Most of us enjoy the wonders of the internet.
At its best, the internet feels like sailing on a sea of energy coming out of so many brilliant photographers, writers, filmmakers, podcasters, comedians, journalists, and all manner of creatives.
But at its worst, the internet is a tsunami of hastags and cat videos.
Innumerable micro-bits of words, images, and video flood the internet. And the moment you pause to focus a single one, it washes on by.
It’s not that I don’t think digital communication spaces like this are relevant and useful. If I didn’t than I wouldn’t be here. It’s just that, like you, I struggle to reconcile the shear volume and convenience of information with my heart’s intention to soak in the enlightening bath of a single topic for an extended period.
Most of us want to find a way to live in this technological world with mental clarity and peace. But the more our attention chronically darts from this to that, the harder it becomes to understand things, change our minds, or open up to self-transcendent experience. I worry that it’s just not possible to have your inner world expanded while mindlessly flicking through a stream of Facebook posts.
For many tech-savvy minds (myself included), long-form pieces—such as essays or documentaries—that were once standard in mass media, now feel like the droning on of an old professor. And it seems that the vintage vehicles of media, like print, still hold better space for an extended dive into a topic—at least at this point in human history. I personally find a hardcover book to be one of the most peaceful, mind-opening universes to explore. Staring into a glowing block of glass and silicone is just not the same.

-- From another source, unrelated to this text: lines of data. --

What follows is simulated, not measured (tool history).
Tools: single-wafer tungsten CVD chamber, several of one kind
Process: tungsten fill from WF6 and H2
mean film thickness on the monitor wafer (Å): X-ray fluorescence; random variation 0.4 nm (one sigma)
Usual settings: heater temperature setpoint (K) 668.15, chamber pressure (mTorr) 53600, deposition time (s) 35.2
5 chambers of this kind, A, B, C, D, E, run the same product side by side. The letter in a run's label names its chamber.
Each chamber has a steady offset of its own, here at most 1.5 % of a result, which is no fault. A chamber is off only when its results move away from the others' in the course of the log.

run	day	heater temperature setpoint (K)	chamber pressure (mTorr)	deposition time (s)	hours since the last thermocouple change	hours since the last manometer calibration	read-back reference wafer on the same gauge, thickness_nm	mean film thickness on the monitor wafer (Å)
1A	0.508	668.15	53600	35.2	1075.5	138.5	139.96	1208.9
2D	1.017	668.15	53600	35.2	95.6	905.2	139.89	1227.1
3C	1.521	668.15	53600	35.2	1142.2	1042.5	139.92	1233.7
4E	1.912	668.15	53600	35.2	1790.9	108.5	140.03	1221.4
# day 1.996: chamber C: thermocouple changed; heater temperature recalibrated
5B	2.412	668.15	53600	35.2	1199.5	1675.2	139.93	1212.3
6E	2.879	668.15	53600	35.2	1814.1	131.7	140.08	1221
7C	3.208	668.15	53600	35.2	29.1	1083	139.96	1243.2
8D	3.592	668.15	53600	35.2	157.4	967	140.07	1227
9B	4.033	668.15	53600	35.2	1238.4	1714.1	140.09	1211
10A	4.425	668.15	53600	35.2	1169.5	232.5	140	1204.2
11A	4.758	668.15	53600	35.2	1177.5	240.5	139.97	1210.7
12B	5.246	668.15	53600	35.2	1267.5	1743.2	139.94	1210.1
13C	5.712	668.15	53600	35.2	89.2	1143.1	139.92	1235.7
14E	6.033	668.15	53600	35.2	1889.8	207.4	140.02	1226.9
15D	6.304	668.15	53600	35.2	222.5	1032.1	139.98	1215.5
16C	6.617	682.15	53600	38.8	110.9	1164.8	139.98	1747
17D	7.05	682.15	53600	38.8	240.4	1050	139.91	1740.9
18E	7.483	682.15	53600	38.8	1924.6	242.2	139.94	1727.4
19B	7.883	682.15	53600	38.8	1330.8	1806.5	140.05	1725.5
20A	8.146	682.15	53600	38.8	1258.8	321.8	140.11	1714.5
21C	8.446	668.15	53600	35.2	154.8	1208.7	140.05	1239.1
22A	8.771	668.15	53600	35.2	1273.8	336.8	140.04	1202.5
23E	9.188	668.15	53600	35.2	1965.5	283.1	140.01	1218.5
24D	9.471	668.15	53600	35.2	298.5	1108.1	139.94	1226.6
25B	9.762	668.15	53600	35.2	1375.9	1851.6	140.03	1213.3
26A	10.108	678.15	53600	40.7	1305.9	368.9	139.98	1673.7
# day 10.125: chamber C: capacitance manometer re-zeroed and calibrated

It’s easy to blame the tech itself, and I’m not here to do that. We as its arbiters can decide how the internet should emerge in our lives. But I'm increasingly wary of my technology use. And I think it's unwise to start believing that the current media trend—Facebook, Twitter, etc.—is necessarily the final word on how our new digital media landscape will (or should) look. Given the rise of fake news, our shorter attention spans, increased anxiety among young people, and potential unknown side effects of this type of media, I think we have some digital soul-searching to do.